# Web-scraping with `BeautifulSoup4`

This document covers basic usage of `bs4` (Beautiful Soup 4) for scraping a webpage.  We will primarily discuss extracting information from *one* webpage, and leave web-crawling to an advanced class on web scraping.

## To scrape or not to scrape

Unlike APIs, which are designed for programs/applications to interact with the data, web-scraping is directly working with user-facing websites for humans.
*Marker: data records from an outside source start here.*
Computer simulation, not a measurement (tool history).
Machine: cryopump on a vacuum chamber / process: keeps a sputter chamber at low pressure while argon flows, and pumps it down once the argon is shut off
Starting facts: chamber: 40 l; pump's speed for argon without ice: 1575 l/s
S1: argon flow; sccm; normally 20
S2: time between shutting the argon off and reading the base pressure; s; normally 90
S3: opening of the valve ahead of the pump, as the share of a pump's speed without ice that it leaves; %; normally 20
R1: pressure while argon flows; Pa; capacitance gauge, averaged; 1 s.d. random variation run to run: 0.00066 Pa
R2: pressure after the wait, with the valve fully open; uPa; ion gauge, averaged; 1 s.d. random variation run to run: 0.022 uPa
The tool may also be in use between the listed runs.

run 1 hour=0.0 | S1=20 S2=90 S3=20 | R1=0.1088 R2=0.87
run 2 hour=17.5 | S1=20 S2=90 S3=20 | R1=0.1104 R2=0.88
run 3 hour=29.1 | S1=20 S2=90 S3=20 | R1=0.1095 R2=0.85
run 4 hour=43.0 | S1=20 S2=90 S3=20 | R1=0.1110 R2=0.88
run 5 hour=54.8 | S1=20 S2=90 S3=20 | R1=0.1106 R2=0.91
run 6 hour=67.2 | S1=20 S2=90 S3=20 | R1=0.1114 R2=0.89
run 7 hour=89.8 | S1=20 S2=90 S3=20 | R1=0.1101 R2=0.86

| Web scraping benefits:                                      | Web scraping challenges:           |
|-------------------------------------------------------------|------------------------------------|
| Any content that can be viewed on a webpage can be scraped. | Rarely tailored for researchers.   |
| No API needed.                                              | Your IP can be blocked (403)       |
| No rate-limiting or authentication (usually).               | Messy, unstructured, inconsistent. |
|                                                             | Entirely site-dependent.           |

**Rule of thumb:**
Check if there is an API.  If not, then consider scraping.

## Ethics of web scraping

Several considerations before scraping:
- Read the terms and conditions of data use.
- `robots.txt`
- Self-throttle, as in API usage.
- Web-scrapers require regular maintenance (best coupled with CI/CD).

## Anatomy of a webpage

A website is typically built up from some combination of codebase and database.  The front-end product combines HTML, CSS stylesheets, and javascript.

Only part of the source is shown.